Rapid, seamless syncing of photos from a mobile device to a PC
February 15, 2020 12:09 PM   Subscribe

I'm looking for a way to do a quick, automated, and reliable sync (download) of photos from a wireless mobile device to a Windows PC.

This is a workplace-related project. We have visitors bringing items to our front desk. Staff use a desktop PC to enter descriptions into a web-based app, and then they attach photos to the record for each item.

I'm looking for a wireless mobile device (or potentially an actual camera) that can take photos and sync them to a folder on a Windows server. The folder would be configured as a network share, so that it can be accessed from multiple PCs on the network. Also, the wireless network is completely isolated from the LAN (wired network), so the photos would have to sync through the Internet, not through a local connection.

Speed and convenience are of the essence here. Ideally, the staff would not have to force any sort of manual sync. After a photo is taken, it would just appear in the network share, preferably in 30 seconds or less.

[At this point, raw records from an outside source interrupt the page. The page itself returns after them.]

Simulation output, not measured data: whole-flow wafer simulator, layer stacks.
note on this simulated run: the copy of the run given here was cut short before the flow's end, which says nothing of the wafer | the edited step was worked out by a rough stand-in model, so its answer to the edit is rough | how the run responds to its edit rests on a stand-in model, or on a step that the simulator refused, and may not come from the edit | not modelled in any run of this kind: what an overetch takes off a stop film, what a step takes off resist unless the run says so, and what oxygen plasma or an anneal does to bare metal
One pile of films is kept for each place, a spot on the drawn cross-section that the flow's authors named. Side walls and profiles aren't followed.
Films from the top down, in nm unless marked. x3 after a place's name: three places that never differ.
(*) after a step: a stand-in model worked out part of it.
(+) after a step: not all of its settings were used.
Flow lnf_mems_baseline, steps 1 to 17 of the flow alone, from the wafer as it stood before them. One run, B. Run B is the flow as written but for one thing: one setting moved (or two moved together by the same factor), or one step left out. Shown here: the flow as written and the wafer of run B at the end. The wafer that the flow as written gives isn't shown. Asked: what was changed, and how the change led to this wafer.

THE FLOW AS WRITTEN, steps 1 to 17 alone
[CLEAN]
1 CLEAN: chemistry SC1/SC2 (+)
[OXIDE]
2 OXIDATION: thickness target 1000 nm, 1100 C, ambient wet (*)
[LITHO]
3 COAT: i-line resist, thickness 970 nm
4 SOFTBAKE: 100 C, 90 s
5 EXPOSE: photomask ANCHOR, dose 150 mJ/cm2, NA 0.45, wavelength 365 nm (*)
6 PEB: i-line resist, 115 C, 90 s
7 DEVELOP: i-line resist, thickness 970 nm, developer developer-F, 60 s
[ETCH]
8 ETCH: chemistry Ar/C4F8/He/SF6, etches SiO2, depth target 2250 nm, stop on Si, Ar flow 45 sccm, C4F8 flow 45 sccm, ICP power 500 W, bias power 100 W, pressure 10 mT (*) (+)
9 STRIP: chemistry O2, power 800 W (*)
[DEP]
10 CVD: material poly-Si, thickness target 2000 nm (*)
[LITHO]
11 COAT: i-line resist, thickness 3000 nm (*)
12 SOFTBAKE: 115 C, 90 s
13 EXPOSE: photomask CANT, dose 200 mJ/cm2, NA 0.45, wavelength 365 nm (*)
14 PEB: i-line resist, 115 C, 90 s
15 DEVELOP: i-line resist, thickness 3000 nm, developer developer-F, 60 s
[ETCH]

I've been playing with an iPhone 6, but I just can't get it to work quickly and reliably. I've tried iCloud photos and Dropbox. They both sort-of work, but they're flaky and/or slow. I'm looking for a robust solution that won't need babysitting. The solution doesn't have to be based on the existing iPhone. I can get an Android phone, if that's easier. Or I can even buy some kind of wireless-enabled point-and-shoot camera.
posted by akk2014 to Computers & Internet (2 answers total) 2 users marked this as a favorite
 
Microsoft has OneDrive clients for both Android and iOS, part of whose first-run process offers an option to sync phone photos to OneDrive on acquisition. It works.
posted by flabdablet at 12:21 PM on February 15, 2020


Dropbox is usually quite fast and reliable.

As everything needs to go through the internet, I'm guessing that the bottleneck is the upload speed of the broadband, which can be more than an order of magnitude slower than the download speed.

Run an internet speed test, and try to reduce the image resolution/JPEG quality to make things go faster.